Yesterday, we shared our in-depth articles. We heard three articles, of varying lengths, that used the required elements of an in-depth; research and attribution (quotes or paraphrasing). It's not too late to submit an in-depth. In fact, I want to stress that the assignment was not optional. Everyone should be giving as much effort as possible on all assignments. This is the right venue to try and even fail! There are no grades and we are all here to support one another...and learn! Students can change their topic if they like.
Next week, we will have our layout session for Issue II! I am very excited about this issue as we will be increasing our publication by four pages and including broader and very relevant topics such as beach erosion, working conditions in factories, and the presence of corn and corn by-products in our food supply.
Our in-depth article that secured the students' votes to be included in Issue II was an article on the role of cakes in cultural celebrations. Bravo!
The publication date for Issue II is December 17. On Monday, December 10, your student will receive their article back from the News Editor. We are going to be experiencing the true meaning of deadline with this issue. Your student must email to me by MIDNIGHT December 11, his or her edited article, or it will not be included in this issue. Since we would have secured a spot for the student's article in the layout session, this means that failure to meet the deadline will result in major content problems for the paper (and the Editor-in-Chief, i.e., Yours Truly), therefore, missing the deadline is not optional.
To lighten the mood a little yesterday, we used the Grimm Brothers' version of "The Three Little Pigs" to illustrate the concept of "the missing voice" in a story, commonly known as perspective. To investigate "the other side of the story" we read through (in readers theater style) "The True Story of the Three Little Pigs" by Jon Scieszka, where we learn the "Big Bad Wolf" was mistakenly labeled through a simple misunderstanding. :>)

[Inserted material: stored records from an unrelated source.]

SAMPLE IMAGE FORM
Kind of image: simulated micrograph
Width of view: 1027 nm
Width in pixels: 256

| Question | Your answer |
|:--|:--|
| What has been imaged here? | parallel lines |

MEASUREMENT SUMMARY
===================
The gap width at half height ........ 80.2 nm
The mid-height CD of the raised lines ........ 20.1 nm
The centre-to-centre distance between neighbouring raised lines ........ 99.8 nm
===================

For homework, students were given the mission of re-writing a fairy tale from the perspective of a minor character that appears in the story. I gave them several options, and we went around the room and each student committed to a tale and a character. They are allowed to choose a different story and character if it stays true to the purpose of the exercise, but everyone should present a fairy tale on Monday. The choices were; Rapunzel, Cinderella, Hansel and Gretel, Rumpelstiltskin, and The Wizard of Oz.